To some, however, Morbius is great. It’s better than great; it’s the best movie ever made. It’s better than the best movie ever made — it’s the only movie that matters. 

Unlike the critics’ score, audience favorability on Rotten Tomatoes is a robust 71%. And the reviews are filled with people writing insane things like: “This piece of art makes The Godfather II look like an episode of Peppa Pig.” Or, “They should just stop making movies right now because nothing can top this god damn masterpiece. When Jared Leto said it’s Morbin’ time, I got f**king goosebumps everywhere, a cinematic masterpiece (I also haven’t seen this movie).” Another five star review said that “It was a Movie! Hands down one of the movies of all time!” 

It goes beyond humorous reviews — there’s an entire Morbius community that’s dominated online spaces since the movie came out on April 1. There’s a Discord channel with over 46,000 “Morb Head” members who post “Morbius” or “it’s morbin’ time” or any number of Morbius-related puns over and over. The word “Morbin” trended on Twitter every day for a week. Hundreds of Morbius memes are circulating online. And someone on Twitch streamed the film all day, everyday, until it was shut down for copyright infringement. 

In response to this strange but rabid fanbase, Marvel announced that Morbius would be returning to 1000 theaters nationwide on June 3, more than two months after the movies was originally released in theaters. But on its second “opening day,” it made a paltry $85,000.  Was this what the Morb Heads wanted all along? They humiliated Sony and got a lot of good memes out of it. But the movement doesn’t appear to be going away any time soon. The new question is whether or not this will actually be “The Summer of Morbius” — and if this dud of a movie has what it takes to become a true cult classic. 

I began my own venture down the Morbius rabbit hole by asking one of my best friends, Jack van Nostrand, a cult movie fanatic, about the film. He summed up its failings pretty simply. “Like, who the fuck is Morbius?” he says. “This dude is a C-lister, a D-lister, in the comic books. This isn’t an ‘oh it’s so bad it’s good’ movie. It’s so bad that it sucks.”
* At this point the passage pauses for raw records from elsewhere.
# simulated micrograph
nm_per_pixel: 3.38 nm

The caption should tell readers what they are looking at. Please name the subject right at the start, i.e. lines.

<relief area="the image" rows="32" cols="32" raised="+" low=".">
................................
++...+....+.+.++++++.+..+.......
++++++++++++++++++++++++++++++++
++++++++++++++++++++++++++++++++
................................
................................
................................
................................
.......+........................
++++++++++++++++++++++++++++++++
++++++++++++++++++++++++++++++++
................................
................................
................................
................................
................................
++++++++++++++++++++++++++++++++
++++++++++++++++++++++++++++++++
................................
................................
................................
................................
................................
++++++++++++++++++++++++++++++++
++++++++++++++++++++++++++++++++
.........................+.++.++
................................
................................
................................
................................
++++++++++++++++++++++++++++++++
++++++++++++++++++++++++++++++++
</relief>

Cult classics are known for a couple of things: their campiness, a subculture the grows up around it, repeated viewings and mimicked dialogue from the audience. 

According to Jack, Morbius has none of that.

“This is the least camp movie of all time. The most famous ‘line’ from the movie is ‘It’s Morbin’ Time,’ which isn’t even a line in the movie. No one is watching the stream of the movie on Twitch for any other reason than it’s someone pirating the movie in broad daylight, directly in front of Sony.” he says. “I’m telling you, 99% of the people making jokes have never seen the movie.” 

Dakota Lopez, of the YouTube channel Geekritique, has a theory on the perfect storm that turned Morbius into a meme. “The actor in the leading role, the circumstances behind Sony not using Spider-man in a Spider-man villain origin story, and the fact that most people who are memeing about it haven’t even seen the movie. It’s almost like it’s a misinformation campaign.”

Sony re-releasing the movie in theaters is the studio “trying to capitalize on the fact that it is a meme with staying power,” explains Dakota. “As much as I don’t personally want this to happen, I do think eventually, we will see a sequel, where it will be more self-aware in the sense that it will use some of the memes — which were never present in the comics and which shouldn’t be present in a Morbius story — used in some capacity.”

This kind of self-awareness has been present in Marvel films for a while now, causing mixed reactions from fans. What is intended as an in-joke can come across at best cutesy-cheesy, and at worst cringy-cheesy. Forcing the joke is tantamount to killing the joke. Simply put, cult movies are born, not made.

In a BBC interview about cult movies, Michael Blyth, who programs the annual Cult strand at BFI’s London Film Festival, says that “We have to be careful not to overuse the word ‘cult’ so it loses all meaning…I think ‘cult’ should fundamentally exist in the original ways we understood it — a celebration of lowbrow culture, based around ideas of camp and irony, transgression and subversion.”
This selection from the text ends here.